Say what you want about Beyoncé, but what we’re not going to do is act like she doesn’t use her power to champion black excellence, prosperity or artistry. Case in point: According to the Huffington Post, when Beyoncé agreed to cover American Vogue’s September issue, she was contractually given “unprecedented control” over her images and captions by editor-in-chief Anna Wintour. And what did Bey do with that control? Hire a black photographer—the first ever to shoot a cover in the magazine’s 126-year history.
In addition to being the first black photographer, Tyler Mitchell may also be the youngest to shoot a Vogue cover. At only 23, the photographer and filmmaker has already become well respected for depicting his predominantly black subjects with what he calls “an honest gaze,” according to the New York Times, who interviewed Mitchell in December.
“I depict black people and people of color in a really real and pure way,” he said. “There is an honest gaze to my photos.”

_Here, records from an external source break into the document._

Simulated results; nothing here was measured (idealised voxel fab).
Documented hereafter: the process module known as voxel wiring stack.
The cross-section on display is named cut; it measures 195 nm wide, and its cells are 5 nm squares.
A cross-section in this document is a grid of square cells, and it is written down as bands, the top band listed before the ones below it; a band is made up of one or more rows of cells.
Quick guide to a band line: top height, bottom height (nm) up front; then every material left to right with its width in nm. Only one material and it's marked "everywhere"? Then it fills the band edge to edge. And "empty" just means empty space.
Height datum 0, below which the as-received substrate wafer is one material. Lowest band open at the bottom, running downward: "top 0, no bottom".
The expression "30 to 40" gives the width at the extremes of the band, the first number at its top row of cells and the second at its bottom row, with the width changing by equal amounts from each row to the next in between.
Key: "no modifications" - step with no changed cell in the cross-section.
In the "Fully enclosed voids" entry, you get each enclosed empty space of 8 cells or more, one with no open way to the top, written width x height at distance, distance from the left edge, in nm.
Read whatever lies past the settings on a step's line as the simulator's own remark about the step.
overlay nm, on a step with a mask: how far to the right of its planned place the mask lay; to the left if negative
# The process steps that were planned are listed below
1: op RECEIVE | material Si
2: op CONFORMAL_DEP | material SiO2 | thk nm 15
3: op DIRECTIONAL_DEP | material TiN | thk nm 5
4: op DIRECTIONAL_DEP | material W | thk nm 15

Having graduated from New York University’s Tisch School of the Arts just last fall, Mitchell has already created campaigns and imagery for Marc Jacobs, Teen Vogue and American Eagle, where he was both model and director, about which he told the Times:
I do look at myself as a black American and equally as a symbol at the center of this country. I had never considered myself an American Eagle model, but what made it interesting was to twist the cultural conversation about what the brand stands for and turn it on its head.
But despite his growing profile, Mitchell was likely still years away from shooting for Vogue—let alone the cover—as Wintour generally chooses from a select and very well-known circle of photographers. (Beyoncé’s 2015 cover was shot by Mario Testino, who has notably since been accused of sexual misconduct.)
As fashion followers know, Wintour is generally in complete control of all of Vogue’s covers—especially the September issue, which is the most anticipated and high-profile issue of the year (even garnering its own documentary on the process of making it).
For Wintour to relinquish that control to her superstar subject is in and of itself a groundbreaking moment, and one that Beyoncé has leveraged well, changing the history of the publication in the process (it’s infuriating to think how much longer it might’ve taken them to correct course, after over a century of excluding black photographers). As a source familiar with Vogue’s editorial process explained to HuffPo:
“The reason a 23-year-old black photographer is photographing Beyoncé for the cover of Vogue is because Beyoncé used her power and influence to get him that assignment.”
Perhaps Mitchell said it best in his short film for American Eagle: “[I]t’s time to try taking a risk for once.”